And some of the variables which dictate how
ownership structures influence fund misappropriation in listed companies
include: corporate voting rights of the shareholders and members of board of
directors; diffuse and concentrated ownership structures of the listed
companies; cash-flow rights level of the dominant shareholders; the strength
and effectiveness of the internal governance mechanism; effectiveness and
strength of legal protection for the investors; dominant shareholders portfolio
consideration; dispersed and diffused shareholders systems; the prevalence of
unfair self – dealing in listed companies etc.
Most of these variables were highlighted by the
articles, journals and books reviewed within the context of this dissertation.
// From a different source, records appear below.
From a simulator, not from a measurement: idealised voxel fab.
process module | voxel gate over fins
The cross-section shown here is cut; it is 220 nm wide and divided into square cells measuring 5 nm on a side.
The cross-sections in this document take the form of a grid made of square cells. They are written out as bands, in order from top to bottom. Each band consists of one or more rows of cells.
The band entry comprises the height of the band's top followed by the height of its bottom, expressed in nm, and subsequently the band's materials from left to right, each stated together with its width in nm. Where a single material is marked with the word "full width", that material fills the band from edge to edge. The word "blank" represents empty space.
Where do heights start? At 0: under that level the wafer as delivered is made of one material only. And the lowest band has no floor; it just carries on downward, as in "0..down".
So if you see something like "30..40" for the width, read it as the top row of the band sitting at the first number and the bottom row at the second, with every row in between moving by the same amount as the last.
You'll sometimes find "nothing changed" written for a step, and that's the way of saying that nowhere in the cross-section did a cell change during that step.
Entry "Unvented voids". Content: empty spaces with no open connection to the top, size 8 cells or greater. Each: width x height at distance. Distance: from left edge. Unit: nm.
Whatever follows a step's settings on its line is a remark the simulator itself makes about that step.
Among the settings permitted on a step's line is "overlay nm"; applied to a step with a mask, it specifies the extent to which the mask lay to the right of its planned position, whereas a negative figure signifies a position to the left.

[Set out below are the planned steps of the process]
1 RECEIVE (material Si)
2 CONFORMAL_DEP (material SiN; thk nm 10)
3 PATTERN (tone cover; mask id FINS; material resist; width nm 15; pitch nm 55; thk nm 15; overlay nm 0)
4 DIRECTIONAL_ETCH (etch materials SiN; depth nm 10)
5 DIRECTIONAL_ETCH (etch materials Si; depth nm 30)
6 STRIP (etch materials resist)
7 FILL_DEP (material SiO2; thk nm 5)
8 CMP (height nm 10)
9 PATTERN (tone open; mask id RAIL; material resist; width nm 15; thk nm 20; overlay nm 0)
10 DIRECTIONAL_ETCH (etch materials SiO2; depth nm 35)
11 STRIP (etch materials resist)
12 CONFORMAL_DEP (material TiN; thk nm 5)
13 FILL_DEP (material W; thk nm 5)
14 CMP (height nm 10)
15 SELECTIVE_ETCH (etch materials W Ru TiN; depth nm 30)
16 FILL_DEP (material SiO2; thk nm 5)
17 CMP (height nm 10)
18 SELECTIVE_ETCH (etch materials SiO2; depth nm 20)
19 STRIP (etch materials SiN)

The reviewed journals/literature
1,2,3,4,5,7,8,9,10,12,13,14,15,16,17,18,19,20,22, and 23 expatiate on
different factors peculiar to ownership structures and director’s affiliation
with dominant shareholders, which could result in fund misappropriation and
negatively impact on listed companies. For instance, journal
1 explained different organisational structures
and corporate governance mechanisms which are often adopted by listed companies;
while journals 2 and 5 explained different roles of board of
directors such as fiduciary, monitoring and control functions, establishment of
policy based governance system etc. The
governance system was identified as the main factor which influences the
relationships between the board of directors and the dominant shareholders. One
of the vital roles of the board of directors was identified as prevention of
expropriation activities by the dominant shareholders.
Again, journals 3 and 4 respectively highlighted that organisation structures, where dealings are transparent; and where
emphasises are placed on capital structures which can maximise the value of a
firm to the shareholders, are capable of alleviating fund misappropriation.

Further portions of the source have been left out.